Earlier this week the British government presented its bill to change the succession to the throne, formally called the Succession to the Crown Bill. As earlier mentioned the introduction of this bill follows agreement having been reached between the sixteen realms of which Elizabeth II is queen to introduce gender neutral succession.
This mean that the as yet unborn first child of Prince William will be heir to the throne regardless of whether it is a boy or a girl, whereas a girl would, under previous legislation, have been bypassed by a younger brother.
The bill makes this change retroactive, but only back to 28 October 2011, the date the prime ministers of the sixteen realms reached their agreement. Thus it will only affect those born after that date, which means that for instance Princess Anne and her descendants will still come after her younger brothers Prince Andrew and Prince Edward and their descendants. Lady Louise Windsor, the daughter of Prince Edward, will also still follow behind her younger brother James, Viscount Severn. I think the person closest to the throne who will actually be affected by this is the newborn grandchild of the Duke of Gloucester, Tane Lewis, who is currently ahead of his elder sister Senna in the succession, but who will cease being so when the bill is enacted.

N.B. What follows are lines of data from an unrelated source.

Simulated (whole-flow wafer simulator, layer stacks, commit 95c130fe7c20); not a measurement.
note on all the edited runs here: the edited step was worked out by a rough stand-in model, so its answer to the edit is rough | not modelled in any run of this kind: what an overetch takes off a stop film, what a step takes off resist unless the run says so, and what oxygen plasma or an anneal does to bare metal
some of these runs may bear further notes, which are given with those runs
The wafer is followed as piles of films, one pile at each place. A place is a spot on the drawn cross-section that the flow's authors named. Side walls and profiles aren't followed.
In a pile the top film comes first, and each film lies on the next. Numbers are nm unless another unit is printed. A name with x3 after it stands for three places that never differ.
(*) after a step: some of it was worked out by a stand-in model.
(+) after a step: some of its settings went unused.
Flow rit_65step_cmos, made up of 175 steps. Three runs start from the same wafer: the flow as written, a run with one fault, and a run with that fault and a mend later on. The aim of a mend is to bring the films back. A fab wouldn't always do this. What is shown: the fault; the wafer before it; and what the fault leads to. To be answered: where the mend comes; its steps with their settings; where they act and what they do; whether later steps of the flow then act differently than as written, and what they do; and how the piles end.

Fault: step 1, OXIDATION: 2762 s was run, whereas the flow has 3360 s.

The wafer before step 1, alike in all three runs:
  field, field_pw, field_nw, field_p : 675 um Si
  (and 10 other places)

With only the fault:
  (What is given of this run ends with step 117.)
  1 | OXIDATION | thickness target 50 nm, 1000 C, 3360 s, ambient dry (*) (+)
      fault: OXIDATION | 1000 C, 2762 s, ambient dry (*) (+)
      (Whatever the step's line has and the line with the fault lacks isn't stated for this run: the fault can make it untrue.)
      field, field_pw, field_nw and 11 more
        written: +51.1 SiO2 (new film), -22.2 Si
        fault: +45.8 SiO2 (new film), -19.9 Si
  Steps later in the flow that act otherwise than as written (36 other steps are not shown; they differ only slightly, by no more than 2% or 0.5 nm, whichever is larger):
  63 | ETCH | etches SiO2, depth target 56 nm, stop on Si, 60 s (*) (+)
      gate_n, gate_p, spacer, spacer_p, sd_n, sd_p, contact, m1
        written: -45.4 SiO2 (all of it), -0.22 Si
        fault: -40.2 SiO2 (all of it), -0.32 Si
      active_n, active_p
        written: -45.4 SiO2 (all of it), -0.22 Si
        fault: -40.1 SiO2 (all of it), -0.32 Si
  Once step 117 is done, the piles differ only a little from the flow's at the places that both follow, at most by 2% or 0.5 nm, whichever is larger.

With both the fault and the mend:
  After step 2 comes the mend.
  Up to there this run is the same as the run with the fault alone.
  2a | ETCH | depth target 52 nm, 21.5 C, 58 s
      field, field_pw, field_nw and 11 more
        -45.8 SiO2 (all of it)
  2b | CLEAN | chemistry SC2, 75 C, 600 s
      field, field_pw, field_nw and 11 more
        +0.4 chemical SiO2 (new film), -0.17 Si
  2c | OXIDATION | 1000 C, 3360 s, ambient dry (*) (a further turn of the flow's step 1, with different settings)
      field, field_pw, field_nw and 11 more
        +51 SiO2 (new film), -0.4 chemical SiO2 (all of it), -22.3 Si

The bill further removes the ban on people married to Catholics from succeeding to the throne. However, those who are themselves Catholic will still be barred from succeeding (as the monarch is head of the Church of England). Interestingly, this provision is made retroactive for those who have married Catholics and are still alive. The persons closest to the throne affected by this are the Earl of St Andrews (son of the Duke of Kent) and Prince Michael, who lost their succession rights when they married Catholics, but who will now regain a place in the order of succession. Several other people will also be affected by this, including for instance the three children of the late Princess Ragnhild of Norway.
Thirdly, the bill radically limits the scope of people who need the British monarch’s permission to marry. Under the Royal Marriages Act of 1772 (which will now be repealed in its entirety), all descendants of George II, except those descending from princesses who married into foreign royal houses, needed the monarch’s permission to marry in order for their marriages to be valid under British law. From the time this bill comes into force the need to obtain permission will only apply to the first six in line for the throne – i.e. currently the Prince of Wales (Prince Charles), the Duke of Cambridge (Prince William), Prince Henry, the Duke of York (Prince Andrew), Princess Beatrice and Princess Eugenie. Once the first child of Prince William is born next year, Princess Eugenie will be free of this obligation. Failure to comply with this rule means the loss of succession rights for the person in question and his or her descendants. Most marriages deemed void by the Royal Marriages Act will now be “legalised”.
The bill also involves amendments to several other pieces of legislation, namely the Treason Act of 1351, the Bill of Rights, the Act of Settlement and the Regency Act of 1937. Interestingly, the bill does not make any changes to the practice whereby the Duchy of Cornwall devolves on the heir to the throne when the eldest son of the monarch. I believe this will require separate legal amendments, as does the issue of whether the title Princess of Wales may in the future be given to the heir apparent when being the monarch’s daughter.
Under current legislation the title Prince(ss) of the United Kingdom and the style Royal Highness are(by Letters Patent of 1917) limited to the children and the male-line grandchildren of the monarch. At some stage one would expect new letters patent to be issued to alter this, which will no longer make sense when the eldest child is heir regardless of its sex.
It is also interesting to observe that the bill does not limit the succession to the throne. Thus all descendants of the Electress Sophia of Hanover, except Catholics, will continue to be in the order of succession and the retroactive inclusion of those who have married Catholics will mean that the number of potential heirs (which already run to hundreds and hundreds of people) will actually increase.
When this bill is passed by the House of Commons and the House of Lords and come into effect Spain and Monaco will be the only European monarchies where males still take precedence over females in the succession (while Liechtenstein bars women altogether).